Skip to content

RTFM × NotebookLM

NotebookLM caps you at 50 queries/day per notebook. RTFM removes that ceiling by indexing the answers locally: ask once, retrieve forever, offline, in milliseconds.

This guide shows how to plug notebooklm-mcp batch outputs into RTFM. Two paths, both work:

  • Markdown path — zero config, the default markdown parser already does the right thing
  • JSON path — typed metadata + faceted source filtering via a one-time YAML mapping

What notebooklm-mcp produces

Calling POST /batch-to-vault writes two files per question into a directory of your choice:

vault/
├── what-is-the-osbd-process.md       # frontmatter + answer + cited excerpts
└── what-is-the-osbd-process.json     # structured nblm-answer-v1 sidecar

The markdown is the human-friendly artifact. The JSON sidecar conforms to the nblm-answer-v1 JSON Schema (stable, semver-versioned — breaking changes ship as nblm-answer-v2). Full integration notes: notebooklm-mcp/deployment/docs/14-RTFM-INTEGRATION.md. Both files are guaranteed to coexist.

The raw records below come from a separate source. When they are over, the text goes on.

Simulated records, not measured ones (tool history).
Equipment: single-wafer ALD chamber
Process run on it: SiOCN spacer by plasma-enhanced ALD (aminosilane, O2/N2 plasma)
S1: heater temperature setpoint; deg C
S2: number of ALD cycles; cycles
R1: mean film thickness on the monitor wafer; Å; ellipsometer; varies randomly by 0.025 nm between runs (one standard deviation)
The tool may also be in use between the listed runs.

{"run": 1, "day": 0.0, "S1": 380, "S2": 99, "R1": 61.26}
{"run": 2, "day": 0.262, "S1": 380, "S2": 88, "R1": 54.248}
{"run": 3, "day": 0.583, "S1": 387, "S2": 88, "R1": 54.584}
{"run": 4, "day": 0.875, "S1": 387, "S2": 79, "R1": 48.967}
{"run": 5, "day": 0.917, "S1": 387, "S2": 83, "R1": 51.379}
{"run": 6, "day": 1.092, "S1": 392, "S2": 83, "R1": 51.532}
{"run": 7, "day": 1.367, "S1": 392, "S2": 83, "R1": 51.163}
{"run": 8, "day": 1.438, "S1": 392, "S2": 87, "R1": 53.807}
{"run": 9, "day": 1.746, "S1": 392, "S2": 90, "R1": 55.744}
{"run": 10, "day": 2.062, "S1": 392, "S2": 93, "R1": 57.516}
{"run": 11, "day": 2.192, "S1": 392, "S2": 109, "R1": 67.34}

Path A — Markdown (zero config)

cd /path/to/vault
rtfm init --no-embeddings
rtfm add . --corpus nblm
rtfm sync

That's it. RTFM's markdown parser groups by ## Answer and ### [N] source headers, so:

Search query lands on… Chunk header path
Answer body keywords > Answer
Cited excerpt content > [N] <source name>
Source filename > [N] <source name>
Asked question > Q: <question>

YAML frontmatter (notebook_url, sources array, asked_at) is also indexed as plain text — full-text searchable but not typed.

Path B — JSON sidecar (typed metadata + edges)

For typed metadata in chunks.metadata (queryable via SQL), faceted source names, and cites edges between answer and source files, drop the nblm-answer.yaml mapping into .rtfm/mappings/:

# .rtfm/mappings/nblm-answer.yaml
# yaml-language-server: $schema=https://schemas.roomi-fields.com/rtfm-mapping-v1.json
name: nblm-answer-v1

match:
  schema_url: "https://schemas.roomi-fields.com/nblm-answer-v1.json"
  discriminator:
    type: nblm-answer

chunks:
  - title: "Q: {{ question }}"
    content: "{{ answer.text }}"
    metadata:
      notebook_id: "{{ notebook.id }}"
      notebook_url: "{{ notebook.url }}"
      asked_at: "{{ asked_at }}"

  - foreach: citations
    title: "{{ marker }} {{ source_name }}"
    content: "{{ source_text }}"
    metadata:
      source_name: "{{ source_name }}"
      citation_marker: "{{ marker }}"

edges:
  - relation: cites
    foreach: citations
    target: "{{ source_name }}"
    target_kind: literal

After re-syncing, every .json answer file produces:

  • 1 chunk for question + answer.text (typed metadata: notebook id, URL, date)
  • N chunks for each citation, with source_name and citation_marker in typed metadata
  • cites edges linking the answer to each citation source by name

Now you can write SQL like:

SELECT chunk_id, content
FROM chunks
WHERE json_extract(metadata, '$.source_name') LIKE '%Keller%';

…or use the answer file's notebook_id to group everything from the same notebook.

See the full JSON Schema Mappings reference for mapping syntax — target_kind, nested discriminators, multi-foreach chunks, etc.

[Once per notebook, periodic]
  CLI agent generates exhaustive question set
    → notebooklm-mcp /batch-to-vault → vault/*.md + vault/*.json

[At will, unlimited, offline, ~ms]
  Agent → rtfm_search → rtfm_expand → answer

Generate batches when knowledge changes (new sources added to the notebook, old answers stale). Query through RTFM the rest of the time. NotebookLM's 50/day quota becomes irrelevant.

Which path should I use?

If you… Use
just want it to work Path A (markdown)
want to filter results by source name Path B (JSON + mapping)
want a graph of answers ↔ sources Path B + index the cited PDFs too
are not sure Path A first, then add Path B if you hit a limit

Both paths can coexist — the markdown and JSON files are independent and search results are deduplicated by content hash.

Notes on the cites edge

The mapping above produces cites edge candidates. RTFM's edge resolver currently materializes import, link, and include relations into the edges table; custom relations like cites pass through extract_edges but are not yet stored. If the cited PDFs are themselves indexed in RTFM, the resolver will be extended to match cites targets by filename — track [issue #TBD] for status.

In the meantime, citation source names are queryable via chunks.metadata.source_name, which covers most retrieval needs without a graph.